Going into this analysis, I predicted slightly more volatility in Apple App Store rankings, based on two statistics:
- Android apps receive significantly more ratings than iOS apps, and thus I assumed the weight of each marginal rating impacted rankings less in Google Play than in the App Store
- Google Play does not record an average rating exclusive to the current version of an app, meaning ratings are not reset after each update; and thus, I assumed the less volatile Android ratings equated to less volatile Google Play rankings
Both of these assumptions will be tested in later analysis.
Among these five apps, Google Play rankings were, indeed, significantly less volatile than App Store rankings. Among the 35 data points recorded, rankings within Google Play moved by as much as 23 positions/ranks per day while App Store rankings moved up to 89 positions/ranks. The standard deviation of ranking volatility in the App Store was, furthermore, 4.45 times greater than that of Google Play.
Of course, the same apps varied fairly dramatically in their rankings in the two app stores, so I then standardized the ranking volatility in terms of percent change to control for the effect of numeric rank on volatility. When cast in this light, App Store rankings changed by as much as 72% within a 24-hour period while Google Play rankings changed by no more than 9%.
Also of note, daily rankings tended to move in the same direction across the two app stores approximately two-thirds of the time, suggesting that the two stores, and their customers, may have more in common than we think.
Study #2: App store ranking volatility across the top charts
Testing the assumption implicit in standardizing the data in study No. 1, this one was designed to see if app store ranking volatility is correlated with an app’s current rank. The sample for this study consisted of the top 500 ranked apps in both Google Play and the App Store, with special attention given to those on both ends of the spectrum (ranks 1–100 and 401–500).
I anticipated rankings to be more volatile the higher an app is ranked—meaning an app ranked No. 450 should be able to move more ranks in any given day than an app ranked No. 50. This hypothesis is based on the assumption that higher ranked apps have more installs, active users, and ratings, and that it would take a large margin to produce a noticeable shift in any of these factors.
One look at the chart above shows that apps in both stores have increasingly more volatile rankings (based on how many ranks they moved in the last 24 hours) the lower on the list they’re ranked.
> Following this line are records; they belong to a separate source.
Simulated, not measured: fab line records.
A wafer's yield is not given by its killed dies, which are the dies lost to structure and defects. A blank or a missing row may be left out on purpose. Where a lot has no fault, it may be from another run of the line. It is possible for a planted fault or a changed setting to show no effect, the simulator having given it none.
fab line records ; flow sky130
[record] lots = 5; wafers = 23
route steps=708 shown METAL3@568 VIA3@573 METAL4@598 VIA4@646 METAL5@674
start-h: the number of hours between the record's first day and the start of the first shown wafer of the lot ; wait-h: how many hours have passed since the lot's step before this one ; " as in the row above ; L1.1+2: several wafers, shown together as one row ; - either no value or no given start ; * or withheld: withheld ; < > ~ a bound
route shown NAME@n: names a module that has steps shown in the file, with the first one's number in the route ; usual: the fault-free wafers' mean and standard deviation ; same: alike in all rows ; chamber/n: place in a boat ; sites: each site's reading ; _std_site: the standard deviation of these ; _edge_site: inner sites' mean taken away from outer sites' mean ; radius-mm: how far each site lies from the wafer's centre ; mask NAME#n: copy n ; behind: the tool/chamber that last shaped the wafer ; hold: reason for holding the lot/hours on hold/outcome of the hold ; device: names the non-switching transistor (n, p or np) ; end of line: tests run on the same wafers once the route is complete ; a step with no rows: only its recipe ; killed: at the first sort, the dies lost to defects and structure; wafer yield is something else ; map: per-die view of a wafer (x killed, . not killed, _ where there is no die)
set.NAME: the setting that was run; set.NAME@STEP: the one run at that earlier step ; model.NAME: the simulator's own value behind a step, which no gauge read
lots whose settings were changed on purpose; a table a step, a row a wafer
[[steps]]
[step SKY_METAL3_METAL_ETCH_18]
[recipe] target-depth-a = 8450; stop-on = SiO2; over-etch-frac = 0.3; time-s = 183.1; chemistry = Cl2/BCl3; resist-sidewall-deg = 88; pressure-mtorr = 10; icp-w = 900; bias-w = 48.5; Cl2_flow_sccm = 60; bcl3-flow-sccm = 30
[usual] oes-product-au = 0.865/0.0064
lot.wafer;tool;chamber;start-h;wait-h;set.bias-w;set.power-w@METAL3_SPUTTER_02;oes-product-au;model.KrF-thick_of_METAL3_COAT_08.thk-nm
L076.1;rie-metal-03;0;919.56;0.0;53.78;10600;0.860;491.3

This is particularly true when comparing either end of the spectrum—with a seemingly straight volatility line among Google Play’s Top 100 apps and very few blips within the App Store’s Top 100. Compare this section to the lower end, ranks 401–)500, where both stores experience much more turbulence in their rankings. Across the gamut, I found a 24% correlation between rank and ranking volatility in the Play Store and 28% correlation in the App Store.
To put this into perspective, the average app in Google Play’s 401–)500 ranks moved 12.1 ranks in the last 24 hours while the average app in the Top 100 moved a mere 1.4 ranks. For the App Store, these numbers were 64.28 and 11.26, making slightly lower-ranked apps more than five times as volatile as the highest ranked apps. (I say slightly as these “lower-ranked” apps are still ranked higher than 99.96% of all apps.)
The relationship between rank and volatility is pretty consistent across the App Store charts, while rank has a much greater impact on volatility at the lower end of Google Play charts (ranks 1-100 have a 35% correlation) than it does at the upper end (ranks 401-500 have a 1% correlation).
Study #3: App store rankings across the stars
The next study looks at the relationship between rank and star ratings to determine any trends that set the top chart apps apart from the rest and explore any ties to app store ranking volatility.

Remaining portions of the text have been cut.